Detailed patterns (mechanical sympathy, complex SQL, pagination): references/patterns.md.
Measure First
EXPLAIN (ANALYZE, BUFFERS, FORMAT TEXT)
SELECT users.*, COUNT(orders.id) AS order_count
FROM users
LEFT JOIN orders ON orders.user_id = users.id
WHERE users.created_at > '2024-01-01'
GROUP BY users.id;
Key metrics: Seq Scan vs Index Scan, rows estimated vs actual, Buffers shared hit vs read.
# Rails integration
User.where(active: true).includes(:orders).explain(:analyze)
Index Design
Composite (column order matters)
# WHERE status = ? AND created_at > ? ORDER BY priority
add_index :tasks, [:status, :priority, :created_at]
Partial (PostgreSQL)
add_index :users, :email, where: "deleted_at IS NULL", name: "index_active_users_email"
add_index :jobs, :priority, where: "status = 'pending'"
Expression
add_index :users, 'LOWER(email)', name: 'index_users_on_lower_email'
add_index :products, "(metadata->>'category')", name: 'index_products_on_category'
Covering (index-only scans)
add_index :orders, [:user_id, :created_at], include: [:total, :status]
GIN (JSONB / arrays)
add_index :products, :metadata, using: :gin
add_index :products, :metadata, using: :gin, opclass: :jsonb_path_ops
GiST (range / geometric / exclusion)
add_index :reservations, :date_range, using: :gist
add_index :locations, :coordinates, using: :gist
execute <<-SQL
ALTER TABLE reservations
ADD CONSTRAINT no_overlap
EXCLUDE USING gist (room_id WITH =, date_range WITH &&);
SQL
Use GiST for: range queries, geometric/spatial data, nearest-neighbor, exclusion constraints.
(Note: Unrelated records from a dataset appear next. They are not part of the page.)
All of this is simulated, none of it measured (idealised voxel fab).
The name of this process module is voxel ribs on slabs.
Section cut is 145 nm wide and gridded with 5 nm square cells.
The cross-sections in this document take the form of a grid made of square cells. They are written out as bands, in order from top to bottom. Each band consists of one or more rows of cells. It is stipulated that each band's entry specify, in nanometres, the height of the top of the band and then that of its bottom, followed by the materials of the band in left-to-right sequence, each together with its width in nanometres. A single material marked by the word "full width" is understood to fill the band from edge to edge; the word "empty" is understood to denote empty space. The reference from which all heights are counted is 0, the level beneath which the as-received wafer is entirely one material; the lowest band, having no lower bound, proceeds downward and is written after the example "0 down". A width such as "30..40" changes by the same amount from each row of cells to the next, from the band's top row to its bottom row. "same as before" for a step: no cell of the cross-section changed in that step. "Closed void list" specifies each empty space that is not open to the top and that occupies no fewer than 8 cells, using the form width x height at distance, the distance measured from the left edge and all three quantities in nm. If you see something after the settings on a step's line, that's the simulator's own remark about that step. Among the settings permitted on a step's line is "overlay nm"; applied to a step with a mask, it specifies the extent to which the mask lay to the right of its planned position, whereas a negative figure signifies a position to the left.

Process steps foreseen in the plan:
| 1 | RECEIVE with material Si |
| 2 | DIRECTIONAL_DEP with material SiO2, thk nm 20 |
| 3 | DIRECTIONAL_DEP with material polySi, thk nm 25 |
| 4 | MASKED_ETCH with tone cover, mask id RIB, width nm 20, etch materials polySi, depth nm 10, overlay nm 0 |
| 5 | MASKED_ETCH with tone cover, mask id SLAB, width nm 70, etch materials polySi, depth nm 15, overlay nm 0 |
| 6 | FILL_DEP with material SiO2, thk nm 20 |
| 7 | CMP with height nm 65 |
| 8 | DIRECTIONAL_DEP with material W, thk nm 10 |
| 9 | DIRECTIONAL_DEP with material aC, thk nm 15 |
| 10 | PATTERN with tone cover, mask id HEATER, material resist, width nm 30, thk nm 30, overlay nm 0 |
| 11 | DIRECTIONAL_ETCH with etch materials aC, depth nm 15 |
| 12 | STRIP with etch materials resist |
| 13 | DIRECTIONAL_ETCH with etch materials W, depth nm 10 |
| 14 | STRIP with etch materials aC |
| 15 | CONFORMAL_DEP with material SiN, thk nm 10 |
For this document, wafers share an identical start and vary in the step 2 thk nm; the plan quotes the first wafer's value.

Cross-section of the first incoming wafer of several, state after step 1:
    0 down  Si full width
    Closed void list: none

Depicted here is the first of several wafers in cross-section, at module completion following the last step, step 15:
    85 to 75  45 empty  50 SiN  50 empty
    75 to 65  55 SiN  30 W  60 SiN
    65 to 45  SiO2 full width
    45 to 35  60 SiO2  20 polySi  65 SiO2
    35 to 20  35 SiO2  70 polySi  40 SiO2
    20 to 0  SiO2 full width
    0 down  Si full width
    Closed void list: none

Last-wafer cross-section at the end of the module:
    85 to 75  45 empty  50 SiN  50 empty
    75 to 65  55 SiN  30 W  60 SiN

BRIN (large correlated tables)
add_index :events, :created_at, using: :brin
add_index :logs, :timestamp, using: :brin, with: { pages_per_range: 32 }
Tradeoffs: 100x smaller than B-tree, fast writes, less precise. Best for append-only >10M rows.
Query Hints (sparingly)
SET LOCAL enable_seqscan = off;
SELECT * FROM large_table WHERE indexed_col = 'value';
RESET enable_seqscan;
If hints are needed regularly, statistics are stale or indexes are missing.
ActiveRecord
User.includes(:orders, :profile) # AR decides
User.preload(:orders).where(active: true) # separate queries
User.eager_load(:orders).where("orders.total > 100") # LEFT JOIN
User.strict_loading.includes(:orders) # prevent N+1 in dev
User.find_each(batch_size: 1000) { |u| process(u) }
User.in_batches(of: 1000).update_all(processed: true)
User.pluck(:email) # not User.all.map(&:email)
User.count # not User.all.size
Workflow
- Identify slow queries → logs or
pg_stat_statements - EXPLAIN ANALYZE the suspect query
- Inspect index usage: missing, unused, bloated
- Compare row estimates vs actual → stale stats need ANALYZE
- Flag sequential scans on large tables
- Check buffer stats for disk I/O
- Prescribe specific fix (index, rewrite, eager-load) with expected impact
- Validate in staging with prod-like volume
Output Schema
analysis:
query: string # SQL or AR code
current_time_ms: number
bottleneck: string # e.g. "seq scan on orders (1.2M rows)"
recommendations:
- title: string
impact: high | medium | low
implementation: string # code/SQL
expected_time_ms: number